Texas Is Coming … and at High-Speed!
So far, California’s high-speed rail project has been the one generating most of the press, not to mention controversy. Notwithstanding all that, the official groundbreaking for the project took place just a few days ago in Fresno.
But don’t look now, there’s also a high-speed rail project in Texas and it could very well eclipse the California project for the nation’s attention. In fact, because the people in Texas have almost none of the terrain problems facing the California project, their bullet trains could actually be finished and in operation before the California train.
The proposed high-speed route will link Dallas and Houston, both major markets with populations in excess of six million people. Texas Central Railway is the company behind the project; they are backed by the JR Central Railway in Japan. And those guys know what they’re doing!
The trains will operate at a top speed of just over 200 mph, covering the 240 miles between the two cities in about 90 minutes. By contrast, driving between those cities takes about three hours and 40 minutes. And flying is at least a three hour proposition. The flight itself is just an hour, of course, but there’s getting from the city proper out to the airport, the time needed for check-in and security, and then travel from the airport to wherever you’re going in the city at the other end.
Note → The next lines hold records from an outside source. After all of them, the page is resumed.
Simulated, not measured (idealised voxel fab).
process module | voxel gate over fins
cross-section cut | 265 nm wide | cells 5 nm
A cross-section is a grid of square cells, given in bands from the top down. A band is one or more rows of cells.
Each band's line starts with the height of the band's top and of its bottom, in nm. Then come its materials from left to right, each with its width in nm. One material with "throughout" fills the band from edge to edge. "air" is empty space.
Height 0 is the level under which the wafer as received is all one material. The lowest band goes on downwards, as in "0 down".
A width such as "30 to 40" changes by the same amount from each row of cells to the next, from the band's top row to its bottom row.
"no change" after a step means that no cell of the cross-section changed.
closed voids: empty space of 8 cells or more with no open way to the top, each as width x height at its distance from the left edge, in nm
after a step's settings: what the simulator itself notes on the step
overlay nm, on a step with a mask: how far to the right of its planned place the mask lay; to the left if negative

The biggest difference between the two projects is that the Texas rail line will be privately financed. Outside of the usual NIMBY objections to the route, there’s really no reason for the rabid anti-subsidy ideologues to get upset and involved.
It is interesting to note that the idea of a Dallas-Houston high-speed train was first proposed 20-some years ago, but was frustrated and finally abandoned due in great measure to intense opposition from Southwest Airlines and its head at the time, Herb Kelleher… proving once again that while business moguls like Kelleher tout competition as a good thing, they think no competition is a helluva lot better.